Checklists – How to Get Things Right

May 25, 2018

Charlie looks at checklists and explains how they can be used to improve an organisation’s response to an incident.

This week I have been in the Dominican Republic, working with a client on rolling out their new business continuity incident management app. Although we have delivered the training before, this was the first time that the country incident management teams were able to get hands-on use of the app. 

The app is brilliant, and it is designed to get incident teams to collaborate together to manage an incident. At the core of the app is a series of checklists to help them manage a range of different incidents, communicate with different stakeholders and give a series of recovery actions. 

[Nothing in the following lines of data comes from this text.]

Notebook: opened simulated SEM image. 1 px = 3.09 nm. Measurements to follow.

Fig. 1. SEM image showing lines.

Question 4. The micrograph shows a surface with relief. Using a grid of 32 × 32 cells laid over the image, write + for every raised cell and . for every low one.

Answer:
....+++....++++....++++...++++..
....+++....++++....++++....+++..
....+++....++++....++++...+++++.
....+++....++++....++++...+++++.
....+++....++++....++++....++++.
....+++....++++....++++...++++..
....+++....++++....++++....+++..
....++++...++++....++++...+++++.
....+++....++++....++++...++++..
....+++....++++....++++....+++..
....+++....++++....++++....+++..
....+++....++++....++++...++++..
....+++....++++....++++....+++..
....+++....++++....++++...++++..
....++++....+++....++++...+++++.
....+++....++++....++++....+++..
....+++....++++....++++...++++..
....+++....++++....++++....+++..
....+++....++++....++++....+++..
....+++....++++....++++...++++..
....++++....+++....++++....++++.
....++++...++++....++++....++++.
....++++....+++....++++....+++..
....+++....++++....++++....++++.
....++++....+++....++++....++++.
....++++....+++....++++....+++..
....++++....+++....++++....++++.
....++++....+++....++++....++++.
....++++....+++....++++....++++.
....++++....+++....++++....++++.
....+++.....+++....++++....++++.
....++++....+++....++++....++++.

There are a number of different scenarios covered, from fires to floods and from severe weather to active shooter. About 15 of the scenarios deal with the initial response to the incident. It is interesting that instead of the app being made available to all staff, it will only be be used by the incident management team at country level and at plant or local office level. The checklists are therefore written for the incident team to check the actions are being carried out at the scene of the incident, rather than for the person responding to the fire having a hose in one hand and smartphone in the other, reading the action he is meant to be taking.

The use of scenario-based business continuity is rather old fashioned. The present take on an incident is “I have a plan for the loss of my premises and I don’t care why it has happened, I am only interested in planning a response”. You used to see thick plans with a list of actions for fires, floods, explosions etc. and when you looked at the checklists they were almost exactly the same. They bulked up the plan and made it difficult for the person responding to know which checklist to use. If the incident involves an explosion which leads to a fire, which checklist do you use or do you need to use both? Using an app makes it easier, as you don’t get a huge number of different checklists to decide between. On the app we were using, it had a simple list of the scenarios and in one click you were in the relevant checklist. Even with an app you still get the dilemma of explosion and fire so you still need to reference both checklists.

As part of the training, we carried out an exercise using the app checklist. The first part of the scenario was a response to a truck accident. The team’s initial task was to write a list of the tasks which needed to be carried out in response to the incident. The team brainstormed a random list of tasks and it was only when the Country President suggested they use the relevant app checklist did they get a concise and comprehensive list of tasks to be carried out. This showed that checklists really do help when faced with a problem which needs a quick list of actions to be carried out.

The idea of checklists ties in with my notion of ‘3g Business Continuity (3gBC)’ and improving business continuity plans. Many of the plans I see are over-engineered and, although they contain lots of good information, they are not user friendly which makes them unlikely to be used during an incident. During exercises, I often see the team take one look at the plan, decide it is too complex, throw it in the corner and then make up the response as they go along. If they do this during an incident, they may as not have a business continuity plan and they could spend their time and money on something more beneficial to the business.

In 3gBC, I suggest simplifying the plan and making it easier to use. I have not been brave enough to carry this out yet, although I will be soon! I propose having client’s plans on two sides of A4, which gives them a road map of how to manage the incident with some simple checklist of actions or activities they need to carry out. I recognise that if you go to the regulator with two sides of A4 and say that is your plan, eyebrows may be lifted, which is why you need to accompany it with a document which could be larger and include more details. The two-page plan could have cross references to the parts of the more substantial document, so the main plan would be accessible to people and they would be more likely to follow the actions, path and checklists laid out in it. 

I think us BC professionals need to make more use of checklists and try to simplify our response, so that the work we do in preparation is actually used when responding to an incident. Checklists can really help, but if you actually try writing them, as I have found, they are actually much harder to compose than you think. The ones for the app have had numerous rewrites and revisions! 

If you are looking for a good book on checklists and the different types read the “The Checklist Manifesto: How to Get Things Right” by Atul Gawande.